Once the Critique of Judgment ruled out the possibility of a consubstantial form of expression, the Romantics were forced to "find a securer basis on which to claim that the nouminousness of aesthetic ideas--their distinctive ability to stimulate a multitude of thoughts without being graspable in a determinate concept--actually inhered in the objects they presented to the senses" (61). In the chapter "Uses of Philosophy," Halmi goes to great length to show how the Romantics were assisted in this regard by the Enlightenment philosophes. Despite their atheism and their sharp dualist distinction between noumenal and phenomenal realms, the philosophes are credited with laying the framework for a Romantic theory of the symbol. In order to substantiate this claim, Halmi identifies four anti-dualist tendencies in the Enlightenment: a renewed interest in the sensible, a rebirth of the microcosm/macrocosm analogy, a revived Spinozan monism made respectable by Lessing, and a replacement of mechanistic with vitalist theories of matter. He then argues that these four Enlightenment tendencies in turn gave rise to three key pre-Romantic developments: a growing insistence on the concreteness of expression; the discovery, within the microcosm-macrocosm analogy, that man's link to Nature ensured a meaningful relation between humanity and nature (83); and a sense that the organicism delineated by Schelling in the natural world presaged a new vitalism in the realm of symbolic objects.

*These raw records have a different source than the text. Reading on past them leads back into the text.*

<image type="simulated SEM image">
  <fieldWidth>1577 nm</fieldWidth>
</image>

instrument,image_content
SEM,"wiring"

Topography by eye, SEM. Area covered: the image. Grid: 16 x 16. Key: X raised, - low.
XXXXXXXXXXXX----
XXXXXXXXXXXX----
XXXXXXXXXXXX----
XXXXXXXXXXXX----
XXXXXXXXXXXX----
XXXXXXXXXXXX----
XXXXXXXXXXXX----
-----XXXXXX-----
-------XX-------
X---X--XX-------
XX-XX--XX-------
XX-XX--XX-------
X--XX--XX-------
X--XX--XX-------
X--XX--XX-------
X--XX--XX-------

This nexus of anti-dualist ideas culminates for Halmi in Coleridge's celebrated theory of the symbol--the subject of the study's penultimate chapter, "The Uses of Religion." The chapter centers on Coleridge's "sui generis" notion of consubstantiality--the idea, suggested in the epigraph above, that God resides in the symbolic bread and wine of Christian ritual. The importance Halmi attaches to this chapter is evident early in its uncharacteristically polemic tone, particularly his use of MacFarland's emphasis on Romanticism's core theological beliefs to refute Abrams' idea of Romanticism as secular religion (99, 123-24). All of Halmi's prodigious scholarship would seem to be marshaled now to support his central thesis--namely, that the Romantic theory of the symbol, as most completely formulated by Coleridge, is essentially based on the theological principle of consubstantiality, rather than on any sublimated idea found in aesthetic philosophy. This theology-based view of the symbol is presented as non- if not ir-rational: "To claim the concept [of the symbol] for theology," he writes, "is to reclaim it from aesthetics, and in that respect the claim constitutes an assertion of custodial rights rather than an act of explanation. What the symbol gains by being subsumed under the category of the theological is not greater clarity but greater legitimacy, since its irrationality can now be dignified as a mystery of transcendent origin" (101). But by suggesting that the irrationality of Coleridge's theological conception of the symbol closes it off from any rational debate and puts it beyond the reach of critical analysis and discussion ("more than once [Coleridge] affirmed the principle rein credimus, modum nescimus--a refusal of explanation--to be the 'most rational Doctrine'" [131]), Halmi seems to claim the same critical immunity for himself. His avowal that "my purpose is not what Coleridge himself could have meant when he wrote of Christianity or the Trinity, but what those terms would have to mean in order to make comprehensible the relation of his symbolist theory to the theological tradition" (109-10) allows him to assert his own "custodial rights" over Coleridge's ideas, and to appropriate more authority and legitimacy for his argument.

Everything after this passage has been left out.